Best way to back up Google Takeout ZIP files?

Hi, I’ve downloaded my Google data using https://takeout.google.com/ and I’m wondering what’s the optimal way to back this up to a Restic repository?

The download from Google is a multi-gigabyte ZIP file containing lots of files: emails, photos, etc.

When I download successive takeouts from Google over time, many of the files within the ZIPs will presumably be the same (for example each successive ZIP will contain all the same photos, plus any new ones that I’ve taken since). But each success ZIP file taken as a whole will be different from the previous ZIP.

I’m wondering if it might make sense for Restic’s deduplication to extract the ZIPs locally first and back up the extracted contents to a Restic repo? Or is it fine to just back up the ZIP files directly?

Same question applies to downloads of your Apple data from privacy.apple.com.

Thanks!

“Optimal way” needs consideration: what do you optimise for?

  • Backup space: Decompress the ZIPs, then deduplicate with restic. Every unchanged block will not consume space (beyond a pointer to the block content).

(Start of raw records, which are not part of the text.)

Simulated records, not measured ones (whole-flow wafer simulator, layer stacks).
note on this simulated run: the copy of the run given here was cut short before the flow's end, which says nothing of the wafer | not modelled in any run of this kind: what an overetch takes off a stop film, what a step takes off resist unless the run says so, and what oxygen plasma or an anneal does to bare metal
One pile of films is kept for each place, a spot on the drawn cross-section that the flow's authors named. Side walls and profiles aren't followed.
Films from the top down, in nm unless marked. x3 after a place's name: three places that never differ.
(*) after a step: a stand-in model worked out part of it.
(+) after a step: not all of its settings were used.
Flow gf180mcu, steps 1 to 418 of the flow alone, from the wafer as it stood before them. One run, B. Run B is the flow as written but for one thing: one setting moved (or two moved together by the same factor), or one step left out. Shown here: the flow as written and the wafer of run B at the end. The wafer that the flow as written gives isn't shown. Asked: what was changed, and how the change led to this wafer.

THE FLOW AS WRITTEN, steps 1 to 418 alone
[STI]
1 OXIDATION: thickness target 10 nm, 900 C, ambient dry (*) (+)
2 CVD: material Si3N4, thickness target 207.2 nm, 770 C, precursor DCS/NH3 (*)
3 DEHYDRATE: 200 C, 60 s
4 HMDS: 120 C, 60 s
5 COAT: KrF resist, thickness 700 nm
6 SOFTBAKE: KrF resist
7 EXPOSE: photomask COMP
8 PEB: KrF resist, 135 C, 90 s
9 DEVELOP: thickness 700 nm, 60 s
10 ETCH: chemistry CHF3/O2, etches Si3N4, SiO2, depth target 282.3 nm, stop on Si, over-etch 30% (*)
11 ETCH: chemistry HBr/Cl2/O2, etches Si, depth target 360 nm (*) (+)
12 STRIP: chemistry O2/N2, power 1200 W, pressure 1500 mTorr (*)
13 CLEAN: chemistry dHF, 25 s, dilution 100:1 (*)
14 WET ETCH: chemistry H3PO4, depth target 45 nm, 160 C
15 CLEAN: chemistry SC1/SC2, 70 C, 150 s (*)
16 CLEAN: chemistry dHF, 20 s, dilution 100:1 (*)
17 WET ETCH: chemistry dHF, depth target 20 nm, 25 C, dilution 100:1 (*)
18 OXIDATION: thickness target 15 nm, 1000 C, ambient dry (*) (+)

  • Backup time: Might be worth a consideration to not use restic at all. The ZIP is already compressed and a backup takes only the time to copy it as opposed to lengthy deduplication.

  • Laptop battery time: Ditto. No deduplication consumes power.

  • Easy access to individual files: Decompress ZIP, then use restic. That way you can retrieve each file without processing a whole ZIP, and can search across backups.

HTH